How can I pass arguments to decorator, process there, and forward to decorated function?

Question

I recently decided to learn Python decorators, and followed this howto . Especially the exemple under the section "passing arguments to decorators". What I want to do is (1) the decorator function should accept some arguments (decarg), (2) process them, and (3) call the decorated function with arguments (funarg). I see how to give arguments to the decorator, but I haven't seen any example, where the arguments of the decorated function become available only in the decorator. When I call the decorated function, I completely not sure whit what arguments I should do it, as its arguments are to be calculated in the decorator function. Here is an example based on the mentioned howto:

def dec(decarg):
    def _dec(fun):
        funarg = decarg + 7
        def _fun(funarg):
            return fun(funarg)
        return _fun
    return _dec

def main(mainarg):
    decarg = mainarg + 2
    @dec(decarg)
    def fun1(funarg):
        return funarg + 3
    return fun1(decarg)

main(1)

This returns 6, when I expect 13. I want the argument incremented by 2 in the main() , and by 7 in _dec() , which should pass this variable to the decorated function, which adds 3 to it.

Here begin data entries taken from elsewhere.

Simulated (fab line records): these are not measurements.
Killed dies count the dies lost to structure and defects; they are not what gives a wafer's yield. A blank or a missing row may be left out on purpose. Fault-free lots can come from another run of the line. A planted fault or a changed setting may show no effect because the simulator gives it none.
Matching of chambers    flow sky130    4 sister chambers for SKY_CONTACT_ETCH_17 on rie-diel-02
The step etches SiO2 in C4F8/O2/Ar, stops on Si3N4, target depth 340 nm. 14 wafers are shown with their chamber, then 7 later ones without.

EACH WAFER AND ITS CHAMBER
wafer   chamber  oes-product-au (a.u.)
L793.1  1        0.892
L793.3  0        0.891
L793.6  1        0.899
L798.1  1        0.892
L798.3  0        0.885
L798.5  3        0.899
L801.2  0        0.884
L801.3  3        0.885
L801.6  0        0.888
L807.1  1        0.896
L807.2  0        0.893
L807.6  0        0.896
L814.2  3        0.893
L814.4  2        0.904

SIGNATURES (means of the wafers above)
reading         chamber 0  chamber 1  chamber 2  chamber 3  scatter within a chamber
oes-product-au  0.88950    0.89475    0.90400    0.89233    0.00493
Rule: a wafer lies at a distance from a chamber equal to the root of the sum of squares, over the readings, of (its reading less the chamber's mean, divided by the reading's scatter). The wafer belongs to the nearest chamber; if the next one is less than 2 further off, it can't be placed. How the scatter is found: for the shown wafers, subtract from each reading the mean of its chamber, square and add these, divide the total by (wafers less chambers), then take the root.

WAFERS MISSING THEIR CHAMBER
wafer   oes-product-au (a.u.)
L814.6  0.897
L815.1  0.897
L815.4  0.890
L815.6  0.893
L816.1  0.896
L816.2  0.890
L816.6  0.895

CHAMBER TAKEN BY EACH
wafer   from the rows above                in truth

After, I read this and this howtos, and using their approach I created an example which works as I imagined:

class dec(object):

    def __init__(self, fun):
        self.fun = fun

    def __call__(self, decarg):
        funarg = decarg + 7
        return self.fun(funarg)

def main(mainarg):
    decarg = mainarg + 2
    @dec
    def fun1(funarg):
        return funarg + 3
    return fun1(decarg)

main(1)

So now my question is: how to do the same with the first type of notation, where the decorator is not a class, but a function? Could you please clarify, how it works, which arguments and when are to be passed to the __init__() and what to the __call__() method of the decorator?

Answer 1

The reason is immediate after considering how the decorator transforms the function and that functions are objects themselves in Python.

Let's start from the latter.

Functions are objects:

This is immediate when we consider the meaning of two pairs of parenthesis after a function name. Consider this simple example (Python 3):

def func(x):
    def func2(y):
        return x + y + 1
    return func2

result = func(5)(10)
print(result)  # 15

Here "func" returns a function object "func2" and therefore you can use:

func(5)(10)

You can view this as calling first

func(5)

and applying "(10)" to the resulting object that is a function! So you have:

func2(10)

Now since both "x" and "y" are defined, "func2" can return the final value to "result".

Remember, this is all possible because functions are object themselves and because "func" returns a function object

func2

and not its result (it is not invoking the function on its own)

func2()

In short, that means that with wrapped functions the second set of arguments is for the inner function (if the wrapper returns the inner function object).

Decorators:

In your example, "main" calls "fun1" in the last line with

return fun1(decarg)

Due to the decorator

@dec(decarg)

In reality you can think of "fun1" as:

fun1 = dec(decarg)(fun1)

Therefore, the last line in "main" is equivalent to:

return dec(decarg)(fun1)(decarg)

With the previous explanation it should be trivial to find the problem!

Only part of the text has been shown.